McCarthy, Eggers Up for Critics Awards
Saturday, January 20, 2007; 8:39 PM
NEW YORK -- Acclaimed novels by Cormac McCarthy, Richard Ford and Dave Eggers, all passed over last fall for the National Book Awards, were among the finalists announced Saturday for the 33rd annual National Book Critics Circle prize.
Other fiction nominees included Kiran Desai's "The Inheritance of Loss," winner last year of Britain's Man Booker Prize, and Chimamanda Ngozi Adichie's "Half of a Yellow Sun."
Michael Pollan's "The Omnivore's Dilemma" and Simon Schama's "Rough Crossings" were both nominated for general nonfiction. "At Canaan's Edge," the third of Taylor Branch's award-winning trilogy about the Rev. Martin Luther King, Jr. and the civil rights movement, was a biography finalist.
Winners will be announced March 8. There are no cash prizes.
McCarthy was nominated for "The Road," a dire, apocalyptic tale from the author of "All the Pretty Horses" and "Blood Meridian." Ford was cited for "The Lay of the Land," his third novel about American everyman Frank Bascombe, and a follow-up to "Independence Day," winner in 1996 of the Pulitzer Prize.

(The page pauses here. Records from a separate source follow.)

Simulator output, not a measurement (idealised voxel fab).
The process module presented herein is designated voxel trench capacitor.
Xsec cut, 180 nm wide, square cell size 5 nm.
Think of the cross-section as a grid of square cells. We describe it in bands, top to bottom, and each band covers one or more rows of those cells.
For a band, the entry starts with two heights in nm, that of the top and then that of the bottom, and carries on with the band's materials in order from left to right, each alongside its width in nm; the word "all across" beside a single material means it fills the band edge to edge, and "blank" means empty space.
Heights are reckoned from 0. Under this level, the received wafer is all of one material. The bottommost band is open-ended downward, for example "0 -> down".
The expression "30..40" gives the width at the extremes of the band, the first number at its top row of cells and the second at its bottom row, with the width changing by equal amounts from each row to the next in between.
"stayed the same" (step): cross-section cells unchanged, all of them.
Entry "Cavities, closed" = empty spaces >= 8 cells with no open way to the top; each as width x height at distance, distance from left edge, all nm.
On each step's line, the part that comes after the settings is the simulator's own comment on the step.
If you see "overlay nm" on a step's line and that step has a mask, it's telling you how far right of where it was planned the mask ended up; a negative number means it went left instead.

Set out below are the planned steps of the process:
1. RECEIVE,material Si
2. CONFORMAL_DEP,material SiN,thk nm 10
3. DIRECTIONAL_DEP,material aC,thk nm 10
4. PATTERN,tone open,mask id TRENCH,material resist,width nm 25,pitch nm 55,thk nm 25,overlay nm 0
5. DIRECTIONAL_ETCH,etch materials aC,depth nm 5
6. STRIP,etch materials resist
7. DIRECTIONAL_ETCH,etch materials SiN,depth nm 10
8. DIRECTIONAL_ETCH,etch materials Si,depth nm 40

Two fiction nominees were based on civil wars in Africa: "Half of a Yellow Sun" is set during the Nigerian conflict that broke out in 1967 and left more than 1 million dead, while Eggers' "What is the What" is a fictionalized memoir of Valentino Achak Deng, a refugee from the Sudanese civil war of the 1980s and 1990s.
The winner of the National Book Award for fiction, Richard Powers' "The Echo Maker," was not nominated. The National Book Awards are chosen by panels of fellow authors.
Besides Pollan and Schama, nonfiction finalists were Patrick Cockburn's "The Occupation," Ann Fessler's "The Girls Who Went Away" and Sandy Tolan's "The Lemon Tree." Nominees for biography included Debby Applegate's "The Most Famous Man in America: The Biography of Henry Ward Beecher," Julie Phillips' "James Tiptree, Jr: The Double Life of Alice B. Sheldon," Frederick Brown's "Flaubert" and Jason Roberts' "A Sense of the World: How a Blind Man Became History's Greatest Traveler."
"Strange Piece of Paradise," in which author Terri Jentz writes of a traumatic bike trip from the 1970s, when she and a friend were attacked by an ax-wielding man, was nominated for best memoir. Others cited were Alison Bechdel's "Fun Home," Alexander Masters' "Stuart: A Life Backwards," Daniel Mendelsohn's "The Lost" and Donald Antrim's "The Afterlife."
Eighty-one year-old W.D. Snodgrass, winner of the Pulitzer Prize and numerous other awards, was a poetry finalist for "Not for Specialists." Fellow nominees included Daisy Fried's "My Brother is Getting Arrested Again," Frederick Siedel's "Ooga-Booga," the late Miltos Sachtouris' "Poems 1945-1971" and Troy Jollimore's "Tom Thomson in Purgatory."
The finalists for criticism: Bruce Bawer's "While Europe Slept," Frederick Crews' "Follies of the Wise," Daniel C. Dennett's "Breaking the Spell," Lawrence Weschler's "Everything That Rises" and Lia Purpura's "On Looking."
Two honorary prizes for criticism also were announced Saturday. Steven G. Kellman, whose work has appeared in The Texas Observer, The Georgia Review and other publications, won the Nona Balakian Citation for Excellence in Reviewing. Longtime critic John Leonard, who has written for The New York Times, The New York Review of Books and The Nation among others, won the Ivan Sandrof Life Achievement Award.
The National Book Critics Circle, founded in 1974, has around 500 members.